Cultural Heritage and Digital Humanities have become major application fields of Linked Data and Semantic Web technologies. This editorial introduces the special issue of the Semantic Web (SWJ) journal on Semantic Web for Cultural Heritage. In total 30 submissions for the call of papers were received, of which 11 were selected for publication. The papers cover a wide spectrum of modelled topics related to language, reading and writing, narratives, historical events and cultural artefacts, while describing reusable methodologies and tools for cultural data management. This issue indicates and demonstrates the high potential of Semantic Web technologies for applications in the Cultural Heritage domain.
Cultural Heritage plays a central role to better understand previous generations and the history of where humankind comes from, and to envision where it is going to. The Web allows people to publish, explain, and debate at all scales, local, national, and worldwide. Scientific researchers, organisations, associations, and schools are looking for relevant technologies for annotating, integrating, sharing, accessing, visualising, and analysing the mine of cultural collections and, more generally, cultural data. There is also a need for taking into account profiles and preferences of end users in order to offer them highly personalised digital experiences. Several national and international research, innovation, and infrastructure programmes, such as EUROPEANA , DARIAH , PARTHENOS , CrossCult , ARCHES , and ARIADNEplus , have been launched to these directions. During 2018, which was the European Year of Cultural Heritage , several events and initiatives across Europe encouraged people to engage, explore and debate our rich and diverse Cultural Heritage.

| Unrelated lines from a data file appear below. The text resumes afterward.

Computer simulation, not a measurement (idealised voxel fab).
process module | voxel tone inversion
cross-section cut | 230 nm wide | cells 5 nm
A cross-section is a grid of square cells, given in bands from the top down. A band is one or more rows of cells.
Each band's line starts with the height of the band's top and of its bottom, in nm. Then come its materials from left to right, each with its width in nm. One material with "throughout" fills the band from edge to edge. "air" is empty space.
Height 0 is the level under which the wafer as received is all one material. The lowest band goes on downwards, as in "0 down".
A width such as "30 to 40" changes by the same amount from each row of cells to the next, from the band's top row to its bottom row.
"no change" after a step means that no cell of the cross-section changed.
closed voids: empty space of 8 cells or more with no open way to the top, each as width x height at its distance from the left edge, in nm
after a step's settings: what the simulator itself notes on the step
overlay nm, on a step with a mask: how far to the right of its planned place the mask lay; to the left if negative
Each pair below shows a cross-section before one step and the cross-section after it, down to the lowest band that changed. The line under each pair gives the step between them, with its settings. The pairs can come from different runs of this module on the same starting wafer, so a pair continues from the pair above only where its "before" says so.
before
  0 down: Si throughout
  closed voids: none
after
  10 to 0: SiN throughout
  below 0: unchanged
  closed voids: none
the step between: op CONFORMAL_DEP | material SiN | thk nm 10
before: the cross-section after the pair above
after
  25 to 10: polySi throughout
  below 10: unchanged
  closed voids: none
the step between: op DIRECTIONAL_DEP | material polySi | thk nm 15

When dealing with scholarly data, the “FAIR guiding principles for scientific data management and stewardship”  of publishing Findable, Accessible, Interoperable, and Re-usable data are a common norm. A fundamental challenge that many of the aforementioned projects deal with is how to make Cultural Heritage data, which is made available by different actors in different cultural domains and in a multitude of different languages and formats, mutually interoperable, so that it can be searched, linked, and presented in a harmonised way across the boundaries of the datasets and data silos.
Early solutions were based on the syntactic or structural level of data, without leveraging the rich semantic structures underlying the content. During the two last decades, solutions based on the principles and technologies of the Semantic Web have been proposed to explicitly represent the semantics of data sources and make both their content and their semantics machine operable and interoperable. In parallel, knowledge representation models have matured, such as the CIDOC-CRM’s ecosystem of the museum sector, interlinked with FRBR-based models in libraries, which is dedicated to the cultural heritage area including the fields of documentation, archaeology, history, architecture, etc. As more and more institutions bring their data to the Semantic Web level, the tasks of data integration, sharing, analysis, visualisation, etc. are now to be conceived in this very rich framework. At the same time, Artificial Intelligence based methods are increasingly used both in semantic content creation and in the development and support of applications for human users.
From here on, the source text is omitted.